Question

With what velocity should a $\alpha -$particle travel towards the nucleus of a Cu atom so as to arrive at a distance of ${10^{ - 13}}m$.

Answer 1

We can calculate the velocity that is required by $\alpha -$particle travels towards the nucleus of a Cu atom using the atomic number of copper, charge of alpha particle, radius, and mass of alpha particle. We have to remember that the potential energy should be equal to the kinetic energy.

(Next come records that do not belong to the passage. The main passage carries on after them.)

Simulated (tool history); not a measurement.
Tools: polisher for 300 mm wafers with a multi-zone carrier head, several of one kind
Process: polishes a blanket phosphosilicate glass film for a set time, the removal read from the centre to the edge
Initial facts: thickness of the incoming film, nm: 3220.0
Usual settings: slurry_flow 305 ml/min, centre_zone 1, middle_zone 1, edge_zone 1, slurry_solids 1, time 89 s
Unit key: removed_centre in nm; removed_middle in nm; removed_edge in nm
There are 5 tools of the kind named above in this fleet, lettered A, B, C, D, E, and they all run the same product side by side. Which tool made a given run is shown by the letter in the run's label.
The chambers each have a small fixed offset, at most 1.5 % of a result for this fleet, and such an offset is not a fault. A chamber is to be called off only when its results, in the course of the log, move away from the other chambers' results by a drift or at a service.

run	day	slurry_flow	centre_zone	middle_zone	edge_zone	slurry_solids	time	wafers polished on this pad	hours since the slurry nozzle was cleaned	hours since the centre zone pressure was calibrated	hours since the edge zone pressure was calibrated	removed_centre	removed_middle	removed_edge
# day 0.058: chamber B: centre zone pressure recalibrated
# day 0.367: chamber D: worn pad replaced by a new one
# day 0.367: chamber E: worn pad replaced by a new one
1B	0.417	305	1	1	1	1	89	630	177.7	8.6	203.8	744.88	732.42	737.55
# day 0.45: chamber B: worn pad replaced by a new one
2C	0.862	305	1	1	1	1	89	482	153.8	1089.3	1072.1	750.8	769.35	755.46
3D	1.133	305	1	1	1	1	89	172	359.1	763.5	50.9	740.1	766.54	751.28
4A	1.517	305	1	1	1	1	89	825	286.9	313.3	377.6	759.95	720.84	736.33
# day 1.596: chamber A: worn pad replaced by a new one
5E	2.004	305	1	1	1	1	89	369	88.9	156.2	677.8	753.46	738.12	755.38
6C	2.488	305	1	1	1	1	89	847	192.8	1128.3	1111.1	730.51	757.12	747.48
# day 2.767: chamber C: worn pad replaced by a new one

Complete step by step answer:
Given data contains,
Distance at which the $\alpha$-particle travels towards the nucleus of a Cu atom is ${10^{ - 13}}m$.
From the nucleus, to arrive at a distance r, the kinetic energy of the alpha particle must be equal to the potential energy of interaction of alpha particle with copper nucleus. This can be given as,
$K.E = P.E$
We know that,
$K.E = P.E$
$\dfrac{1}{2}m{u^2} = \dfrac{1}{{4\pi {E_0}}} \times \dfrac{{2Z{e^2}}}{r}$
Here, m is the mass
V is the velocity
e is the charge of the alpha particle
m is the mass of the alpha particle
Z is the atomic number
r is the distance
$\pi$ takes the value of $3.14$ and
${E_0}$ takes the value of $8.85 \times {10^{ - 12}}$
The equation $\dfrac{1}{2}m{u^2} = \dfrac{1}{{4\pi {E_0}}} \times \dfrac{{2Z{e^2}}}{r}$ is rearranged as,
${u^2} = \dfrac{{Z{e^2}}}{{\pi {E_0} \times m \times r}}$
Let us now substitute the values of all variables in the equation to get the velocity.
We can calculate the velocity as,
${u^2} = \dfrac{{Z{e^2}}}{{\pi {E_0} \times m \times r}}$
${u^2} = \dfrac{{\left( {29} \right){{\left( {1.6 \times {{10}^{ - 19}}} \right)}^2}}}{{\left( {3.14} \right)\left( {8.85 \times {{10}^{ - 12}}} \right) \times \left( {4 \times 1.672 \times {{10}^{ - 27}}} \right) \times {{10}^{ - 13}}}}$
$u = 6.3 \times {10^6}m{\sec ^{ - 1}}$
The velocity at which the $\alpha -$particle travel towards the nucleus of a Cu atom to reach at a distance of ${10^{ - 13}}m$ is $6.3 \times {10^6}m{\sec ^{ - 1}}$.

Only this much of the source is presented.